When you have as many home games as the Blues have had this month, it puts a little strain on the writers of this publication. We have to stretch for topics or do something we've written about before or even have to cover something that you've already read about in the mainstream media. But worse than any of those is straight up writer's block. There's nothing worse than when you think you've covered everything worth writing about and the creative juices have stagnated.

So, as I try to wade through this molasses-thick pond of stagnated creative juice, all I can think about are the topics I definitely don't want to write about.

I know for a fact that I don't want to write about Eric Brewer and the way he divides Blues fans faster than discussions about whether Chris Pronger is a great defender or just a dirty player do.

I'll never understand why anyone has ever thought that Brewer was going to replace Pronger when the two were traded for each other. Brewer was the most notable player received in that trade, but in his four seasons in Edmonton he never cracked the 30 point barrier, scoring 21, 25, 29 and 25 points. He never had more than eight goals. In St. Louis he has played only two full seasons; in those years he scored 29 and 22 points. He's never had more than six goals in a season here.

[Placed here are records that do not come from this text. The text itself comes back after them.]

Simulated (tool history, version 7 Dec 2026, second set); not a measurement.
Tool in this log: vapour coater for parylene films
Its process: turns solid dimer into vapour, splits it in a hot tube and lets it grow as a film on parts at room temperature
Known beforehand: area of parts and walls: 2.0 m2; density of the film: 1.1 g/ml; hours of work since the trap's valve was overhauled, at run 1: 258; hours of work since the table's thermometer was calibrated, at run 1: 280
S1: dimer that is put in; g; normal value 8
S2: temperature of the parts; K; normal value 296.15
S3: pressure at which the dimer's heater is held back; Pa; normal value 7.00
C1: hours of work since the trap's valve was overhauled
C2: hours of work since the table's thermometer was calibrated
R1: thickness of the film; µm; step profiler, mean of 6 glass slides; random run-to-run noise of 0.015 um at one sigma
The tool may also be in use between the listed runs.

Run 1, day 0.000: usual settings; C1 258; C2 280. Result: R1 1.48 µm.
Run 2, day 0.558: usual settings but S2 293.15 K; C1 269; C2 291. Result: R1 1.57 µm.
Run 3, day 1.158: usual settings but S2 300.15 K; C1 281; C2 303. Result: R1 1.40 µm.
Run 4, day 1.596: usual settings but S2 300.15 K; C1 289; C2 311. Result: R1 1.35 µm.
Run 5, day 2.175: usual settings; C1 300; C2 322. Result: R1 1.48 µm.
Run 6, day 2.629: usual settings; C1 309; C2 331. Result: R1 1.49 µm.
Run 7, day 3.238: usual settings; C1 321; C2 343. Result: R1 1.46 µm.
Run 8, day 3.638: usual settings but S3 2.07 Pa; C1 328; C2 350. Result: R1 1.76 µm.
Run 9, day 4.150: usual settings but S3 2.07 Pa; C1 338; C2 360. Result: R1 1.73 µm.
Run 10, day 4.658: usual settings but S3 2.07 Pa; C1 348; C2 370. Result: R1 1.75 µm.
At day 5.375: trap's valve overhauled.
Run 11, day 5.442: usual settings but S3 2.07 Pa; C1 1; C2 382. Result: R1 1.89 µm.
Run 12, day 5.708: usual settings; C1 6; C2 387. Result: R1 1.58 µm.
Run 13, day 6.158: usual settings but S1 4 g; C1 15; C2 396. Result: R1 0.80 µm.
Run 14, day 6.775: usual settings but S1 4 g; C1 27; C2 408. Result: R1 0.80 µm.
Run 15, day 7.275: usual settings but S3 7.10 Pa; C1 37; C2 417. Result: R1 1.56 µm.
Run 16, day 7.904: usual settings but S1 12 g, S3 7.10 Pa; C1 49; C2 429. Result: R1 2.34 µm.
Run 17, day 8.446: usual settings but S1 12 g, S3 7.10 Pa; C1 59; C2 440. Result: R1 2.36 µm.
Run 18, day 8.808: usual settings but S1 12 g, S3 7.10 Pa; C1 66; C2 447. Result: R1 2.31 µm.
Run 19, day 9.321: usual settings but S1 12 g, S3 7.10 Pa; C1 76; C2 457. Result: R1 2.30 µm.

Seems kind of consistent to me.

I'll never understand why people get so fired up about him, either pro or con. What's he ever done to earn either intense love or intense hate?

As far as the captaincy issue, I also don't get it. He's not the kind of guy I want to be my captain; I'm more of a Mike Richards guy when it comes to leadership roles. I want my team's captain to be a fired-up player who wears his heart on his sleeve, the kind of player who you can tell how hard and emotionally he's playing even if you're sitting way up in the cheap seats.

But the bottom line on that issue is that his teammates voted him into that position. The players must like something about his leadership. If not, they've got no one to blame but themselves on that one. And there isn't anything we can do to change it either.

So I'm about sick of the whole Brewer topic, so I won't write about that.

The other big topic whipping around the Blues these days that I don't feel like addressing is this slump and whether the Blues are damaging their playoff hopes already.

Clearly, they have. Even with the last two wins, the Blues are five points behind the next-closest team in their division. The odds of the Blues making a miracle run like they did last season to make the playoffs are very, very long. It's beyond obvious that   consistency needs to be the team motto: they need to beat the teams they're supposed to beat (Phoenix and the Islanders leap to mind), win games in the division (Nashville and Columbus most specifically) and will have to steal some games from teams ahead of them on the talent scale (Boston would be a good start; Chicago and Detroit need to follow).

It's just too obvious and I'm not going to write about it.

Last year during The Run, there was no praise too high for coach Andy Murray. During the time before that he didn't really come under much fire either because the team was so banged up that he could hardly be blamed for the team's struggles. This year, however, he's the new whipping boy and I've heard plenty of "Fire Murray" talk and predictions that he'll be gone by Christmas.

The problem with all that talk is that it's all for the fans only. We don't know what management thinks, but they seem to have confidence in him. Short of a Mike Kitchen-esque "I don't know what's wrong with them. I told them what to do" meltdown, he's not going anywhere, so I don't really want to write about that, either.

I'm as frustrated as anyone (though I'd bet the players are more frustrated than I am) with the constant shuffling of lines and re-purposing of players, but I can't influence it with these words anyway. I can make the argument over and over that keeping players in their traditional roles makes more sense than taking a natural winger and making him a center because he's a big body and that professional athletes are so fine-tuned that they gain an advantage by playing with habitual linemates, but I won't.

Andy Murray won't read this anyway and would not take my advice even if he did. So I won't write about it.

I could write about the in-game entertainment some more, but the people in charge clearly already figured out on their own that the "Phantom of the Opera House" bit just did not work. I could explain a little more about our rapport with   Angelllla; you'd think she hates us for all the shit we shovel her way, but she's got a remarkable tolerance for us and a good sense of humor (though we may never forgive her for ruining the glitch we found in the Lucky Skate Shuffle a couple years ago by reporting it). I could even spend some more time    making fun of the blue rat and his new move of doing handstands for the kids... putting his non-panted rat junk right at head-level for most juveniles, but you've likely already gotten the douchechills about that.

I don't know. I guess the home stand wins. I'm just out of ideas on what to write about. Hopefully something will come to mind soon.